Saturday, March 31, 2018

"Let no one say we have not been warned" - George Walden writes

My attention was drawn by a tweet from Nick Cohen to an excellent article in "Standpoint" by George Walden, called

"Presidents for life Putin and Xi menace the West."

Nick summarised the article as explaining that, whether we like it or not and whether we chose this situation or not, we are in a new cold war and anyone under 50 should read this article if they want to understand the problem we in the West now face.

Actually, in my humble opinion, I think anyone aged over or under 50 who wants to think about how we deal with Russia and China would be well advised to read it.

As George Walden points out, Britain and our allies need to recognise that we are dealing with Russian and Chinese leaders who are consciously trying to create what they see as the sources of Russian and Chinese strength during the Cold War era.

Quoting a triumphalist attack on democracy which predicted that the future belongs to authoritarian cultures rather than the ballot box, Walden argues that nobody should say we have not been warned about what the West is facing.

He responds to those - and there are far too many of them on both the right and the left of British politics - who are far too ready to blame our own side and exonerate Russia for bad relations as follows:

How did we stumble into a world that sometimes appears more unstable than in Cold War days?

Historians and commentators who tell you that it’s our own fault are two a penny, with their allegations of Western incompetence, greed, insensitivity and plain stupidity. There was never any lack of that, and there was always an element of hubris in the triumphalism of the Cold War winners.

Of course there were mistakes. Yet it would be another one to indulge in an orgy of puritanical self-reproach. As accusations of alienating Moscow or Beijing needlessly fly around, we should be careful whom we listen to. Not a few of the people who chastise the West for throwing away their victory are the same ones who found an exonerating word for Mao Zedong or the brutalities of the Soviet regime, frequently under the disguise of moral equivalence.

It wasn’t true then and it isn’t true now: the West and the Soviet Union were never equally wicked, nor is the West as guilty as Russia for the new tensions. We underestimated the post-Cold War neurosis the Russians experienced as their empire disappeared around them and their country shrank, and we behaved clumsily over Nato, but that is far from explaining aggressive Russian behaviour today.

When you look at the cynicism, mendacity, corruption and official contempt for human rights characteristic of today’s Russia, don’t be surprised. The kleptocracy run for the benefit of its politicians, oligarchs and secret policemen has its antecedents, as does the absence of an effective liberal opposition: look at the historic failure of the anti-Bolshevik politicians in the October revolution.

And as Putin casts about for foreign fall guys for his country’s domestic failings, political or economic, don’t be surprised either. Soviet Russia did the same. You can argue that Western miscalculations since the Wall went down have helped to bring out the worst in the Russian psyche, but you cannot contend that the worst was not already present. And by 'worst', in essence I mean its chronic subservience to power, the strongman syndrome, and its chronic intelligence sickness.

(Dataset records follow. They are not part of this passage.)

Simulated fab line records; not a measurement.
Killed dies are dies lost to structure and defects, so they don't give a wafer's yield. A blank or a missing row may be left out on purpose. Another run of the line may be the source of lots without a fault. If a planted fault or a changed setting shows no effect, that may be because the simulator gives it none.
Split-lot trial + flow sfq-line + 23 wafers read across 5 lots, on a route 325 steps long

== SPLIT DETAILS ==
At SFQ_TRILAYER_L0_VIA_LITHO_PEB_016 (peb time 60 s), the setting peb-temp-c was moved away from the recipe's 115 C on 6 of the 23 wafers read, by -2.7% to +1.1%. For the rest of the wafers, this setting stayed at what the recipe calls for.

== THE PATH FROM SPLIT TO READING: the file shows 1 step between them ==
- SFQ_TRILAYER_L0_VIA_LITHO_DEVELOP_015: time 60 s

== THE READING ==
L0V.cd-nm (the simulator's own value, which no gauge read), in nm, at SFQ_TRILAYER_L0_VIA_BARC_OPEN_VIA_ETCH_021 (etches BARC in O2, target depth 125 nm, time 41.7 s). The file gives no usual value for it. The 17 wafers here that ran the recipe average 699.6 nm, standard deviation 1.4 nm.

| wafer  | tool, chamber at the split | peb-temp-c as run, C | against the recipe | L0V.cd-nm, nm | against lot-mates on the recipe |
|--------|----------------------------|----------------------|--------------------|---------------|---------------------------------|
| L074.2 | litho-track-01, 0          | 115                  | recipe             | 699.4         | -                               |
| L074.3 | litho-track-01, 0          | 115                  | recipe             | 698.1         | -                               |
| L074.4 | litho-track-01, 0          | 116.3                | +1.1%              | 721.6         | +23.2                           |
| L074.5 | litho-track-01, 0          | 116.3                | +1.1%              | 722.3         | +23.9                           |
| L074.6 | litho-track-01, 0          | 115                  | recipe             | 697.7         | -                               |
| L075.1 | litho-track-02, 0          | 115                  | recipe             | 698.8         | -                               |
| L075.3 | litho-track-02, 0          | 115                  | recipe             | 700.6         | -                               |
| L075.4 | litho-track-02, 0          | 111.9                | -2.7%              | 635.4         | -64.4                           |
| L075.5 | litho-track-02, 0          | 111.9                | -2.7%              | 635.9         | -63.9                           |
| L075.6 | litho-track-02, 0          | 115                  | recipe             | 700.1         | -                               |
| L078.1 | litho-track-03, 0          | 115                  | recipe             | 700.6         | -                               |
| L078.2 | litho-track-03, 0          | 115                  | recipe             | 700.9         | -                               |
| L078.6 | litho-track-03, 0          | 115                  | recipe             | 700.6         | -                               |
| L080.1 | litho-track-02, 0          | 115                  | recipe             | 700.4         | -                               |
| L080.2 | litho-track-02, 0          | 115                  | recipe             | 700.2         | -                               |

After analysing the policies both Russia and China are following, and the reasons why, Walden argues for great caution towards each, and concludes as follows:

"On policy towards Putin’s Russia, the truth is that the Cold War is pretty much back and we are going to have to soldier on where we left off. If Putin is determined to drag his country back to the 1980s he will drag us back with him. While he and his circle are in power no one will be able to say, as Mrs Thatcher said of Gorbachev, that here was someone with whom she could do business. Doing business means having a degree of mutual trust and respect, and someone with an unreconstructed KGB mindset deserves neither. And if we pretend that Putin can be a reliable partner the day change might finally arrive will be further delayed.

"Soldiering on is not a recipe for mutual isolation. Now as then we must continue to engage with Moscow on all fronts — diplomacy, trade, contacts, culture — though without the slightest delusion. For all its outward changes, in essence our adversary — there is no other word — is the same country as before. Somewhat richer, somewhat freer, but a country whose people remain ultimately in thrall to a corrupt, repressive power. History shows that internal change only comes when Russia has exhausted the alternatives. If there is any scope for optimism, it is there.

"What I see now, in both Russia and China, is the threat of nationalistic self-assertion against a fracturing West. And the worst way to counter that is for the West to indulge in new forms of nationalism itself. The effect can only be to weaken solidarity, as we are discovering."